At one point that summer we went to San Francisco to stay with my friend Patty and her family. They were on their way to Yosemite for a week, so we went with them. Isn’t that weird? There was my flip remark in Wenatchee, “Oh what’s the worst thing that could happen? We’re going to have to leave Wenatchee and go spend the summer at Yosemite” and that’s exactly what we did! We didn’t stay the whole summer though.

We wanted to live in Berkeley so when Skip saw an ad in the Berkeley Barb (one of the radical rags) for “Husband and wife with 14 month old daughter and dog, wants to share house with SAME”.  We answered and moved in, bringing our dog, Louise.

The house was near the new, People’s Park Annex.  We spent a lot of time there, and the husband, Jerry, who we shared the house with, and I built a playhouse in the park for all the children to use. That was a fun project.  That summer the United States landed the first people on the moon.

For the next two years we remained immersed in leftwing politics, including joining a working class organizing collective.  It was a branch of SDS, called the Revolutionary Youth Movement (RYM), lead by Bob Avakian. It was based on what Marx called “Point of Production Organizing.” Half the members worked in factories in the Bay Area, so Skip went to work for Kellogg, putting the raisins in the Raisin Bran. We had this lovely person, Mrs. Ting who took care of Cere for a couple hours in her preschool while I went out to do political organizing, and “consciousness raising.”

Meanwhile the Vietnam War was still going on, and so was the war against the Black Panther Party. Huey Newton had been arrested, and we were marching to “Free Huey.”We were talking to high school students about both wars. We were trying to bring new information about our government’s policies and actions, with the goal of changing people’s minds.  We attended marches and created educational programs.  We studied and debated “what was the politically correct action to take?”
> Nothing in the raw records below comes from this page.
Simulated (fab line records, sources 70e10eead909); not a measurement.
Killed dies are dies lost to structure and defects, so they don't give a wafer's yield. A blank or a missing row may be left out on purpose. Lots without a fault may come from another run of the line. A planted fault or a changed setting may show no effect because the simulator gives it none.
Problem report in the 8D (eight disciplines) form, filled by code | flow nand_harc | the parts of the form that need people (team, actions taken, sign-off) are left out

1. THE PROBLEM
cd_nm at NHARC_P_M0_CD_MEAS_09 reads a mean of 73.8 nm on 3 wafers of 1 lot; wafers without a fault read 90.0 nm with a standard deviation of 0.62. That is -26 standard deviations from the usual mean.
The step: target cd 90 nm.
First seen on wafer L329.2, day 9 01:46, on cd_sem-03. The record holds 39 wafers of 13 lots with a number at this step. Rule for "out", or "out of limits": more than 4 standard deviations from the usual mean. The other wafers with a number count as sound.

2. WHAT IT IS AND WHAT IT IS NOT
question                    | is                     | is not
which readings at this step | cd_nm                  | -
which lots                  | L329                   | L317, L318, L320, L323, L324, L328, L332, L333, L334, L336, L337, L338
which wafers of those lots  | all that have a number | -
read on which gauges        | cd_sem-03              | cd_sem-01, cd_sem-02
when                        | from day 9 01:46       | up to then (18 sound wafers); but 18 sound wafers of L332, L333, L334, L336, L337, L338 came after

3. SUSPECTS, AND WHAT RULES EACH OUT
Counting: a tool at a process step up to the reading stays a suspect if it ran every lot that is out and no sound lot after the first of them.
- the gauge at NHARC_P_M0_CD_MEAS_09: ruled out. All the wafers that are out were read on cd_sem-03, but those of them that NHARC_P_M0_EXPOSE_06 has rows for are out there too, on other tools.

There was another faction of SDS that formed around 1969 in Chicago called the Weatherman. The Weathermen’s politics were a bit more difficult to categorize.  Their name was taken from the Bob Dylan line, “You don’t need a weatherman to know which way the wind blows.” Their leadership was mostly from the East Coast. Their approach was to fight from within what they called “the belly of the Monster”

The “Monster” was the Imperialist, political system that was moving around the world creating wars in an attempt to control the natural and political resources that the “Capitalist pigs” wanted for their own greed and aggrandizement.

This basic analysis of capitalism and the insidious control that the corporations hold over the people within and without the United States, plus the desire for a more egalitarian and peaceful culture, were the fundamental motivations of both the RYM and the Weathermen, but they had different approaches.

The Weathermen were more impatient for change than the RYM. They thought they knew what was right. They came to Berkley to recruit us. They were gut checking, making us feel guilty if we didn’t get involved. “Would we risk our lives for freedom for all?  Would we give up our families to fight to end the war within, and the war without the United States? “

These were our questions, our struggles. We were privileged by virtue of our white skin and our middle class upbringing.  We were torn apart by the disparity between our values and our own lives. My heart was in solidarity with the black community and their struggle for dignity and freedom. I also cared deeply about the plight of the Vietnamese people caught in a war zone. It was a complicated and confusing time.

When members of the Weathermen group in New York accidentally exploded a bomb in the basement of one of their homes, several members were killed. The survivors went “underground” and the lyrics of another Bob Dylan  song, “The Times, They Are a- Changin” became more obviously true.

I have seen two films about the Weathermen in the last few years. In the documentary called Weather Underground, many of the core group of people, including Bernadine Dohrn, Bill Ayres and Mark Rudd were interviewed.  Only Mark Rudd spoke with any remorse about their activities.

Screen Shot 2013-11-04 at 10.54.28 PMBecause of the townhouse bombing, the Weatherman became known as an organization of terrorists.  They had to go underground, they were on the FBI most wanted list. However, when time passed, they still had their white skin, their money and their education. They were able to make their deals with the feds, come back above ground and lead a leftwing version of the American life.

Reflecting on these past events has really made me think about what would drive a “regular” person to such extremes?  So many oppressed people are “good” people. They are loving parents, or partners, siblings, grandchildren.  There is such frustration and anger in feeling helpless or hopeless to effect change.  Similar activities are  still happening today; think about the suicide bombers in Iraq, the IRA in Ireland and the  Buddhist monks and nuns self-immolating in Tibet.

It is not a logical response. It is an emotional response. It is desperation; a feeling that there is nothing else left to do, perhaps stemming from a youthful passion and lack of perspective.  It is an intense reaction to the profound internal conflict between compassion for the world and anger at the enormity of the inhumanity.

I felt that discord. It was like riding the untamed horse of conflict.  I  was externalizing my anger about the repressive culture of my family as a child as well as my own experience of oppression as a woman and citizen of this country with all these inhumane policies. We all wanted to disrupt and disassociate ourselves from  the  controls of the system. We were fighting for both our personal and our political freedom; a fight that still exists today.

Over 40 years later I have done a great deal of reflecting upon the vortex of change that was the 60’s and 70’s.  Now my spiritual path has led me to Buddhism, and I have learned more about addressing my own angst by looking within myself instead of pointing fingers at others.  This is the opposite way of responding to external circumstances. Buddhism is teaching me to address my own internal issues:  to look at myself at the marrow and not blame my  experiences or circumstances on external conditions.  Buddhism teaches  me compassion and empathy for myself, others, and for all living beings.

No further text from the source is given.